# Traversing tree without stack

Author: Wojciech Muła 17.02.2011

This is a solution of some exercise from Cormen handbook (AFAIR exercise limited domain to binary trees). If you study algorithms and data structures, please DO NOT READ this text.

# Introduction

Obvious traversal algorithms require O(logn) memory, i.e. an explicit or an implicit stack or a queue.

An iterative algorithm described here performs depth-first-search and requires O(1) memory. In technical terms a reference (or a pointer) to one tree node is needed. This node, called p, is a node processed in the previous step of the algorithm.

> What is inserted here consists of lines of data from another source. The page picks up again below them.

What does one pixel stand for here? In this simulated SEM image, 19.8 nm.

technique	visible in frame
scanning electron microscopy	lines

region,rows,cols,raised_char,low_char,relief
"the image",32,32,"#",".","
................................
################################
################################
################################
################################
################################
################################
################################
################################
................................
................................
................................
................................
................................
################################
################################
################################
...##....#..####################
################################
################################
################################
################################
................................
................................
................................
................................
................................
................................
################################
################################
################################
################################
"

Following properties of a tree node x are needed:

• it is possible to check if a node y is a child (x.is_child(y));
• it is possible to check if a node y is a parent (y = x.parent());
• it is possible to get the first child node (x.first_child());
• it is possible to get the next sibling child node if another child y is given (x.next_sibling(y));

For binary trees all of these functions are quite simple. The main disadvantage is necessary to remember the parent of each node.

# Algorithm

Initial conditions:

• p = nil
• x = root

In each iteration following cases are considered:

1. If x is a leaf, then go to the parent.
2. If p = nil, then go the first child of x,
3. If p is a parent of x, then go to the first child of x.
4. If p is a child of x, then go to next sibling node of p, but if there is no more sibling nodes, go to the parent of x.

The processing ends in 4th case, when x is root and we try to reach its parent (impossible, isn't it).

To get pre-order scheme, visiting of node have to be performed after going deeper, i.e. in cases 2, 3 and 4 (see sample code).